MIMD Massive thread parallelism. Each core of the Xeon Phi supports up to 4 hardware hyper-threads. Thus, there are 240 threads in total. The MIMD (Multiple Instruction, Multiple Data) thread execution allows different threads execute different instructions at any time. Thus, we can assign different workloads to different threads to improve the hardware resource utilization.
Coherent L2 caches with ring interconnection. The interconnection on the Xeon Phi employs a ring architecture. All L2 caches are coherent through the ring interconnection. This design is able to improve the cache efficiency. Specifically, when a cache miss occurs on a core (), an address request is sent to the address ring. If the data is found in another core’s L2 cache, the data will be forwarded to the original core by the data block ring. This way, it avoids the expensive memory access.
Low cost atomic operations. Atomic data types are well supported on the Xeon Phi. Compared with native data types, the operations on atomic data types do not have significant overhead. Therefore, it is reasonable to exploit the use of atomic operations when designing a parallel algorithm.

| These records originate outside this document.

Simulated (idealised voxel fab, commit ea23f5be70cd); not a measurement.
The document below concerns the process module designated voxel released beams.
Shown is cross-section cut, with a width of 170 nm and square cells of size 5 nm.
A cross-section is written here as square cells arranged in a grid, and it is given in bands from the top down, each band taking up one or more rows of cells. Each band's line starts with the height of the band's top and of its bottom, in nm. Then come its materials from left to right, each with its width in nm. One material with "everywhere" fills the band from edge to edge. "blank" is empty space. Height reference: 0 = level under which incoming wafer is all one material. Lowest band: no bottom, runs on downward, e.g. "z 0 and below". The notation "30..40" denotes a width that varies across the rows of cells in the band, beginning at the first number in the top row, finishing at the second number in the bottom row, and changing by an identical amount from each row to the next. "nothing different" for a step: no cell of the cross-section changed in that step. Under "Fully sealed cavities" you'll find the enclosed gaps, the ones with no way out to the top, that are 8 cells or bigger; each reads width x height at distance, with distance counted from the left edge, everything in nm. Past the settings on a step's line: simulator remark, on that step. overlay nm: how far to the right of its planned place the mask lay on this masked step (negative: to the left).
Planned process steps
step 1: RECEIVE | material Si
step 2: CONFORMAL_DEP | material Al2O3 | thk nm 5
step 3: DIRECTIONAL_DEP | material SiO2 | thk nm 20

However, the memory size of the Xeon Phi is fixed and small compared with traditional main memory, which is only 8 GB. This may become a bottleneck when designing efficient algorithms. We demonstrate such an issue for particular applications and use low cost atomic operations to address it in Section III-E.
There are two modes to execute a program using the Xeon Phi, which are offloading and native execution. In this study, we use the native execution. We will develop the offloading version in the future work. A native program entirely runs on the Xeon Phi. There is no communication with the host. Additionally, Xeon Phi is compatible with traditional parallel programming languages, such as OpenMP, pthread, OpenCL, MPI and so on.
Ii-C Challenges of a Shared Memory MapReduce Framework on Xeon Phi
State-of-the-art shared memory MapReduce frameworks on multi-core (such as Phoenix++ ) are designed to have flexible intermediate key-value storage container targeting different kinds of workloads and effective combiner implementation that perform reduce function immediately on the map results locally in each core . These techniques reduce memory storage requirement and traffic as well as increase data locality. However, we have identified three major performance issues of Phoenix++ when porting it onto Xeon Phi.
Poor VPU usage. Phoenix++ takes little advantage of the VPUs on the Xeon Phi. The compiler is unable to vectorize the code effectively. This suggests that we should rewrite the code in a suitable way to assist the auto-vectorization.
High memory latency. Container (hash table or arrays) building has a large number of random memory accesses. As the local L2 cache per core on the Xeon Phi is small, this results in high cache misses and memory latency.
Small memory. Due to the limited memory (8 GB) on the Xeon Phi, we find that Phoenix++ cannot handle the array container efficiently when the array is large.
As a result, running Phoenix++ directly on the Xeon Phi does not give good performance. In our framework, we propose various techniques to address these performance issues.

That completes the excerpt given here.